More than one music blog has described Nelly Furtado's forthcoming The Spirit Indestructible as a comeback album. But a comeback from what, and to where? And what clues to her direction do we determine from her fun new single Big Hoops (The Bigger the Better), released Tuesday?

Big Hoops is robotic urban pop, with Furtado's deadpan unvirtuosic voice mimicking the "eh-eh" ticks and fashionable patois of Rihanna. There's not much of a hook to it, but the rhythm is athletic and a song-closing speed-up in tempo attracts attention. The track is co-written with Rodney (Darkchild) Jenkins, one of the many A-list collaborators – including Metallica producer Bob Rock – involved with the Promiscuous singer's fifth album.
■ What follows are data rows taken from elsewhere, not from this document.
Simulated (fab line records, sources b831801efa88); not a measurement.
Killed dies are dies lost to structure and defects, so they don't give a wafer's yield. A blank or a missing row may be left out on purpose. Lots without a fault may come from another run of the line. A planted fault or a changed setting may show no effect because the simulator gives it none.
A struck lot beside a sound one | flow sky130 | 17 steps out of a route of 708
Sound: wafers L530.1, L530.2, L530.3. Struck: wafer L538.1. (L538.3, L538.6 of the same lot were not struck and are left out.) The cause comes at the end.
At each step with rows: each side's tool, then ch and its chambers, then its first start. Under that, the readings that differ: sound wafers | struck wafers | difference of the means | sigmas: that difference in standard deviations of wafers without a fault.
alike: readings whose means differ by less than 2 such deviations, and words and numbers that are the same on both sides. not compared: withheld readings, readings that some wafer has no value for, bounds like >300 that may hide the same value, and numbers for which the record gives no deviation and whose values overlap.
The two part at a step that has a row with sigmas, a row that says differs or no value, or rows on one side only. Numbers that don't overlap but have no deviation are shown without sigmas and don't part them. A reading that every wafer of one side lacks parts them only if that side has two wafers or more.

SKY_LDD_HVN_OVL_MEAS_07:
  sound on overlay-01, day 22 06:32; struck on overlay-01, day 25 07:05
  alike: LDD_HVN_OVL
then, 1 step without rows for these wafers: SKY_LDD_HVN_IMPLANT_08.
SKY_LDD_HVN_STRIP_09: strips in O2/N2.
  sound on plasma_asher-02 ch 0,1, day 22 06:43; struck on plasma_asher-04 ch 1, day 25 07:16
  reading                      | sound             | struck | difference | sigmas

The throbbing club tune would seem to salute the chongas, those swaggering Hispanic woman-children who populate Miami malls, with their heads slathered hard and tight in hair gel and their ears heaving with giant hoop earrings – "the bigger the better."

She's no Madonna, but Furtado is not without guile. After her first two albums, Furtado admitted she suffered from writer's block. So she hooked up with Timbaland and his briefcase full of prime beats for 2006's sexy blockbuster Loose. In 2009, she courted an international audience with Spanish-sung Mi Plan, with material co-written with the Cuban-Canadian singer-songwriter Alex Cuba.

More recently, she sang on Is Anybody Out There, a single from K'naan, the socially conscious Somali-Canadian rapper. The ethnically versatile Furtado is clearly all about broadening her appeal. The music industry is getting smaller, but audiences are not. "I can go fast, I can go slow," boasts the bird-like singer on Big Hoops, "I can go places nobody else goes." And that's the plan.